At some point in the future, you’ll want to buy a new house in a fancy neighborhood or buy the newest model of a certain car. To do this, you’ll need to get a loan. However, if your credit history isn’t the best one out there, your chances of getting a loan will dim considerably. This is when you should think about improving your credit score. Although it might take a bit of time to do so, achieving this within the realm of possibilities. So, continue on reading our guide to know the best strategies to improve your credit score!

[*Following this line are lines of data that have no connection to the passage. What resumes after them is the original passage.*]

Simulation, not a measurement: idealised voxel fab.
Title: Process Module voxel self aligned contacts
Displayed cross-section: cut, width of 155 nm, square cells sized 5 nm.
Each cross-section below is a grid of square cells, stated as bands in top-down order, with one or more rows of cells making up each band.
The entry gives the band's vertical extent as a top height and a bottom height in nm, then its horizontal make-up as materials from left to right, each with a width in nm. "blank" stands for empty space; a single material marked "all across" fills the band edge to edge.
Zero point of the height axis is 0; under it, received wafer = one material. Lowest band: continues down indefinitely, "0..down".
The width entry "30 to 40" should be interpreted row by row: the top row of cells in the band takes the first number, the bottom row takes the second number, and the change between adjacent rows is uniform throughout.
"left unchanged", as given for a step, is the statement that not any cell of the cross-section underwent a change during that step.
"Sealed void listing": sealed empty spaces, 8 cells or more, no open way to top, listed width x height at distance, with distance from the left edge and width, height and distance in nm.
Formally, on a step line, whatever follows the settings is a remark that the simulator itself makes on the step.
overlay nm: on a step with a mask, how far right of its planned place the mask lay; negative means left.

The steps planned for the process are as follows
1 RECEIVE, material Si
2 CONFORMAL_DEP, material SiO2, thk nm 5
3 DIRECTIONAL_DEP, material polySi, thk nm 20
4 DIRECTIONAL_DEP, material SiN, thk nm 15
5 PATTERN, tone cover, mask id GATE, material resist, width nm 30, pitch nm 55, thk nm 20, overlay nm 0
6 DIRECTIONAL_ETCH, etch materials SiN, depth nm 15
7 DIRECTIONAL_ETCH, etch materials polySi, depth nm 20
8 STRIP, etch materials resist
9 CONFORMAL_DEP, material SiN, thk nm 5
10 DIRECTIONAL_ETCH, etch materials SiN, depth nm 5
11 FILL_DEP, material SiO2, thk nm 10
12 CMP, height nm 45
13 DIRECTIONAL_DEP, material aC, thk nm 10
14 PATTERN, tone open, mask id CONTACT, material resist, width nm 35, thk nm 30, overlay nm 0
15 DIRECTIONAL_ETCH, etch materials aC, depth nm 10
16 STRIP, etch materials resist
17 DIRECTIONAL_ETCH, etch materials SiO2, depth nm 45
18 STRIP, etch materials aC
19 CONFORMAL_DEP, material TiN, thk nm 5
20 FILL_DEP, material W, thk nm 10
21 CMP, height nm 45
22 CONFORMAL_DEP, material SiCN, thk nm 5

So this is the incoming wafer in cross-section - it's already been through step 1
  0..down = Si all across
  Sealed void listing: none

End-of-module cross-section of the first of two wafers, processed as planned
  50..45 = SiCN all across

Let’s think first of why lenders inquire after your credit score first. This is because credit scores indicate how reliable and trustworthy you are when it comes to paying bills or installments. The higher your credit score is, the likelier you’ll get approved for a loan. Thus, one of the reasons why your credit score is low is because you didn’t pay your bills on time. Therefore, one of the good ways you can improve your credit score is by paying your bills right on time. You can even pay your bills earlier if possible.

Bills include student or auto loan installments, phone bills, utility bills, and so on. If it’s difficult to keep track of all your bills’ due dates, you can use tools to help you out, such as calendar reminders or automatic payments.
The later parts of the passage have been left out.